General News of Monday, 11 September 2000

Source: Accra Mail (Accra)

Kakum Park Canopy Walkway Steals Show

A miniature of the Kakum National Park canopy walkway is the toast of visitors at the ongoing World Expo in Hannover, Germany.

For the five days that this reporter visited the fair, visitors from all over the world had queued up to climb the miniature of one of the world's few canopy walkways.

An official of the Ghana stand told The Accra Mail that initially it was free, but fearing that the canopy could collapse if climbing was not regulated, they decided to charge a token one deutsche mark. Even that did not discourage curious visitors. According to the official, the walkway records an average of 1500 climbers a day.

The canopy walkway which was built by a group of Canadian and Ghanaian experts is suspended between odum and acacia trees above the stand and easily catches the attention of visitors. Amid traditional patriotic songs, the Ghana stand is arguably one of the loveliest at the Expo.

'The canopy walkway is to give tourists a foretaste of what to expect when they come to Ghana,' the official explained.

Also on display are pictures of castles and forts that have become icons of Ghana's tourism industry. Every year, hundreds of tourists visit the Cape Coast and Elmina Castles to catch a glimpse of the monuments that once housed slaves waiting to be ferried to the New World.

Another tourist attraction on show here is the Wli Water Falls in the Volta Region, demonstrating water from the mountains gushing through rocks. The official explained that it is intended to open up Wli for development. As usual, the stand has been adorned with colourful kente and Ghanaian artefacts.

Ghana's focus at the fair is the promotion of tourism, perhaps to replace her traditional exchange earners, cocoa and gold, whose unpredictable world prices have become a nightmare for the government. Last year, tourism fetched more than $300 million and is expected to do better in the coming years if it is well packaged and aggressively marketed.

Under the theme 'The environment: a tool for accelerated development', Ghana hopes to turn tourism into an inexhaustible gold mine to make for the short fall of revenue from cocoa and gold. Ironically, Ghana's closest rival, Cote d'Ivoire, which dethroned her as the world's leading producer of cocoa, has the latest technology on cocoa production on display. To Cote d'Ivoire, cocoa is still the engine of their economy.
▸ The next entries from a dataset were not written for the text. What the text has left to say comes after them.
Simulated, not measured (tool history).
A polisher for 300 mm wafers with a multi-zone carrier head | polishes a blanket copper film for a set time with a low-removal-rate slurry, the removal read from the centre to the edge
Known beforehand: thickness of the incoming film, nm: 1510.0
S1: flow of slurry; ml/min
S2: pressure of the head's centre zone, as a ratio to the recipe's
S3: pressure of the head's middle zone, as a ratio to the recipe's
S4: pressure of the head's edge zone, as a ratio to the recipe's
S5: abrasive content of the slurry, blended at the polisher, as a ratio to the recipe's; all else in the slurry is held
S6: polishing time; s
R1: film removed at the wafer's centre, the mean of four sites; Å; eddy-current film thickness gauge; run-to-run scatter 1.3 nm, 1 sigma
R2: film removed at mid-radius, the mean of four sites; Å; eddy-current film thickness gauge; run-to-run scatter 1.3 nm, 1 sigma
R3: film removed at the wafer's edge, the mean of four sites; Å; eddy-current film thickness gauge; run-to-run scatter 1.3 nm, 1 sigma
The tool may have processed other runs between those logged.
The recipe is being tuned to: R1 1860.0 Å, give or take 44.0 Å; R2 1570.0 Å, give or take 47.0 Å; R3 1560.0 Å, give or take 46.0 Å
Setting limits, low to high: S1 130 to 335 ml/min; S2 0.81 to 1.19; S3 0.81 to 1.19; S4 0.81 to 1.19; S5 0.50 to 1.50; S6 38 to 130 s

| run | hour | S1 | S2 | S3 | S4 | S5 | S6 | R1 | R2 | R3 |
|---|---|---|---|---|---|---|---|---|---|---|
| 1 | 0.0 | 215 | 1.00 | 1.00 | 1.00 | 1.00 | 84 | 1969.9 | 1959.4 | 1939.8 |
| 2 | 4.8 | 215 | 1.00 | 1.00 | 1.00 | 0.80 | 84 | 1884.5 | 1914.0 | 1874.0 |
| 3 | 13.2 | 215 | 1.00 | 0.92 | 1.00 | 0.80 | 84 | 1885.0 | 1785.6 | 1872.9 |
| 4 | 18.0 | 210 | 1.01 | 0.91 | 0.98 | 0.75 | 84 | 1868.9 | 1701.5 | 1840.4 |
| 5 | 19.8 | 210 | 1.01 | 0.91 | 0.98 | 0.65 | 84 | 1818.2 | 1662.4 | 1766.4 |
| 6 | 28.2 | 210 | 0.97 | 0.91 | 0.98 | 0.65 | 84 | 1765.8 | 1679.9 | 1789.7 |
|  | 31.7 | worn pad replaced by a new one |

The focus on tourism, especially, the Kakum National Park and the castles and forts, is a forthright decision. Of the four walkways in the world, Ghana boasts of the only one in Africa. Apart from the walkway, vestiges of the extent of European colonial presence in Ghana are evidenced by the fact that 29 of the remaining 32 forts and castles dotted along the west coast of West Africa are found in Ghana. UNESCO has designated these monuments as world heritage sites.

But in a country where there is more talking and less action it remains to be seen whether Ghana can make any headway. At the time of filing this report, the stand had run out of tourist maps and information for visitors.

Under the broad theme 'Humankind-Nature-Technology: A new world arising', the Expo is the greatest event to be hosted by a united Germany since the 1972 Olympic games and 1974 football world cup. For the first time a world Expo is taking place not only at the site, but also throughout the Hannover region and Germany as a whole. It is therefore not surprising that the federal government voted $400 million to prop up the fair when it recorded a slow take off.